Kibbitzer 31

Read widely v. widely read

The following revision is taken from an essay by a Japanese-speaking undergraduate student of English Literature:

OriginalRevisions
It is said that she widely read
when she was a child ....
It is said that she read widely when she was a child ....
It is said that she was widely read when she was (still) a child ...

The following concordance shows the sorts of examples that we found to distinguish 'read widely' ('read' = verb) and 'widely read' (compound adjective). It also shows a point that we did not have time to investigate during the consultation: that 'widely read' may refer to a text (ie many people have read it) as in citations 11-13, or to a person (ie (s)he has read a great deal - cf 'well read'), as in citations 14-16, and the intended meaning in the student's essay.

A problem is that there remain a number of citations such as 17-20 where it may not be immediately clear which meaning is intended: does citation 17 mean that a lot of people read Patric Walker's astrological column, or that Patric Walker is (for an astrologer) very well educated? For that citation, and for 18-20, commonsense together with clues in the context persuade me that the first meaning is intended (compare with the clues to the second meaning in 14-16).

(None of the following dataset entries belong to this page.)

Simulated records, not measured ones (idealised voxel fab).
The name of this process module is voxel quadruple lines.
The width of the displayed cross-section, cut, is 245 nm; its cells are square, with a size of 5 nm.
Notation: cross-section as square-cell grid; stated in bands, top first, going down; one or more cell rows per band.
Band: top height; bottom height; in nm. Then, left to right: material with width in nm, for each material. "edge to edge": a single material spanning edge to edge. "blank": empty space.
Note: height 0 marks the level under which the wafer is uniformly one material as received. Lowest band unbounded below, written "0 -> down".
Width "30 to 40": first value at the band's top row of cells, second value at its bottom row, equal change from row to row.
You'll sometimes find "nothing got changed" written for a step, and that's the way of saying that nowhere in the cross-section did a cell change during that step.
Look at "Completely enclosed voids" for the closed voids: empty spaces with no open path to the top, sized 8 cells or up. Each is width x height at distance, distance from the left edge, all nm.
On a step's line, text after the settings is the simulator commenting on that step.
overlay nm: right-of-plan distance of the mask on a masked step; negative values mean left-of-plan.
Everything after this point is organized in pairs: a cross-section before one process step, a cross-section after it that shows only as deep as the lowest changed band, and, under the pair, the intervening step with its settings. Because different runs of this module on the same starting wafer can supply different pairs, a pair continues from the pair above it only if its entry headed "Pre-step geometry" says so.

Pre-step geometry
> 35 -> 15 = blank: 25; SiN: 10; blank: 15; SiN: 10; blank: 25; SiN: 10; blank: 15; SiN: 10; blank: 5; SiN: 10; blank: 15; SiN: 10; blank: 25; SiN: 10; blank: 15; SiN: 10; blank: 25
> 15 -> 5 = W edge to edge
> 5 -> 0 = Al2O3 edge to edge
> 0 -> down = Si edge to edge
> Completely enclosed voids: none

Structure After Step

 1 felt a deep horror about the Holocaust. I have read widely about it and, truth be told, will not be going 
 2 nitis confined him to a sick bed for a year he read widely and established what was to be a lifetime's pas
 3  bust, profit and loss, life and death. He has read widely and (in places) researched deeply. He is to be 
 4 lio Society at the time, it was my business to read widely, and to know all the more obvious landmarks in 
 5 entually comes to seem quite apt. Mr Kelly has read widely and in some cases surprisingly deeply. (He has 
 6 inner life was clearly quite different. He had read widely and eclectically in contemporary American poetr
 7 the humanities. All of the faculty urged us to read widely, to visit the museums and galleries, to attend 
 8  prescribed set texts. We all want children to read widely, but fear this approach turns them off.' Englis
 9 Best Horror Stories. As a committed editor, he read widely and encouraged new writers - one reason perhaps
10 t without knowing languages and without having read widely." His own conducting technique was greatly admi

11 which will presumably mean that the essay is not as widely read as it deserves to be.  Jestaz's great gift
12 own as the Psychology of Mathematics Education. His widely read and often-quoted book, The Psychology of L
13 's critical stock was already high, helped along by widely read reviews by John Updike in The New Yorker. 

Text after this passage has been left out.